The same is true for Alberta Whittle’s You Can Never Stand In The Same Water Twice, a reflection on the connection between water, identity and trauma that is part visual journey and part song. Whittle’s voice dominates the film, a voice that seems to reverberate from the walls of a big room. Images of the ocean gleaming with sunshine serve as the backdrop for a captivating and disorienting soundscape: Whittle varies the tonal quality and pace of single words, they become powerful chants. Occasionally, messages become more explicit: “The sea is a graveyard, and the slave ship is a coffin”. Whittle, a UK-based artist from Barbados, talks about her ‘creolised’ tongue, which nonetheless retains its power of expression. Like the ocean, though, her body is described as a site of trauma, unable to quite escape the inherited ancestral pain.

With Deep Down Tidal, French-born and Cayenne-based filmmaker Tabita Rezaire has created a trippy video essay on the role of the ocean in “cybercolonialism”. Its loud computer graphics border on the tacky but manage to retain some degree of humour and sophistication. A green-screened actress edited onto a cloud in space talks to her friend on the phone, later she sings along to an Enrique Iglesias song while fake waves play around her feet. Visually, viewers are often submerged somewhere in the ocean but the futuristic noises and signals carry them to the realms of sci-fi space. An electronically distorted voice obliterates a vision of the internet that is free, tolerant and accepting. In its stead, we are presented with a malevolent network of submarine fibre cables, the ultimate goal of which it is to colonise under the guise of technological advancement. Like Alberta Whittle, Rezaire tells us “our water is traumatized”, yet she presents the ocean not only as a gaping wound but as a site where oppressive power originates and culminates. On the first watch, Deep Down Tidal overwhelms with its plethora of buzzwords and its less-than-subtle visual presentation. However, it does offer a great starting point for thinking critically of the internet and its ubiquitous political power.

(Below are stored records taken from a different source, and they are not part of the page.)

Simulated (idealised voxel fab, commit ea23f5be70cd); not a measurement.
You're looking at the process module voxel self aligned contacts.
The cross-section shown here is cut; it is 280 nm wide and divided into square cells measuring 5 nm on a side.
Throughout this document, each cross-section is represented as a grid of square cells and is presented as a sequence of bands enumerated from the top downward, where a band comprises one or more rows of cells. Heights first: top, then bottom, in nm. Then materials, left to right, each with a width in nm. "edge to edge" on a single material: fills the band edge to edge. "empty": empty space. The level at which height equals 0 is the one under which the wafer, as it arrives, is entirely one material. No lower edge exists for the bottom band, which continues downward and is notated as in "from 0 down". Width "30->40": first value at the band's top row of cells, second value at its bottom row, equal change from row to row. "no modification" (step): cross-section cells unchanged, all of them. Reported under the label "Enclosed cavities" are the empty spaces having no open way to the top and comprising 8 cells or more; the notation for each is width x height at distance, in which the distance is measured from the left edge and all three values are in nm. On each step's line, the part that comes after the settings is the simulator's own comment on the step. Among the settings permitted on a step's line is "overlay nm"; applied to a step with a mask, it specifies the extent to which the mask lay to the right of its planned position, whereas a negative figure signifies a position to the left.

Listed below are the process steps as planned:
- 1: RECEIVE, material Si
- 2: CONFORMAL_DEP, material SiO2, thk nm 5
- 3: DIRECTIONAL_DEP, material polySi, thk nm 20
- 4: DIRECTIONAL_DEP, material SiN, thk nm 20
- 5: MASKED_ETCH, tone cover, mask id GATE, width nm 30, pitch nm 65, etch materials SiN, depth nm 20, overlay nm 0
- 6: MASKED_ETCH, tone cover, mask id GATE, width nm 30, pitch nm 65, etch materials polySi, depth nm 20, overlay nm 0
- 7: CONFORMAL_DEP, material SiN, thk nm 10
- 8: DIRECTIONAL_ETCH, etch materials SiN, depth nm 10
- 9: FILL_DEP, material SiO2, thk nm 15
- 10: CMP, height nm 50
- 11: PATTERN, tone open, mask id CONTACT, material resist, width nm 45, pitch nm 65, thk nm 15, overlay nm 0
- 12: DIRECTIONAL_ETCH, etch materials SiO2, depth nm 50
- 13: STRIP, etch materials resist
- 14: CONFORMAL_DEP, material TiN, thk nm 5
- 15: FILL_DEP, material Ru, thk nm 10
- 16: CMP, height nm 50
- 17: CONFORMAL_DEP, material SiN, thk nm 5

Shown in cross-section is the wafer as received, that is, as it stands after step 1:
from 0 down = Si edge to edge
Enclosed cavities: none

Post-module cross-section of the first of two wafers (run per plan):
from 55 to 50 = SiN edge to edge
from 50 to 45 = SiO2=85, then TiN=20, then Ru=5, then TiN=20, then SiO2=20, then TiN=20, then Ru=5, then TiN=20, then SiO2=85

Between the Sea and the Land featured three female African directors with strong visions. At the heart of their films, there is a sense of water as a conscious and dynamic entity, arguably as a powerful female force. Alberta Whittle and Tabita Rezaire both find historical trauma instilled in the oceans and place the black body at the centre of their narratives, reclaiming the aquatic space. In Mariam Mekiwi’s film especially, the argument hinges on an urgent need for environmental consciousness, represented by the notion of water as a last safe space in an unlivable world.

Not only are we becoming quickly aware of the extent to which we are abusing and polluting our seas. It is also a fact that, in the past, oceans have been literal graveyards for those, whose lives were deemed unworthy. In the present, they continue to harbour the bodies of thousands of people, who felt they had no choice but to forsake their homes in the face of unlivable conditions. And if one thing is to be taken from Between the Sea and the Land and its stimulating selection of films, it is that the water remembers.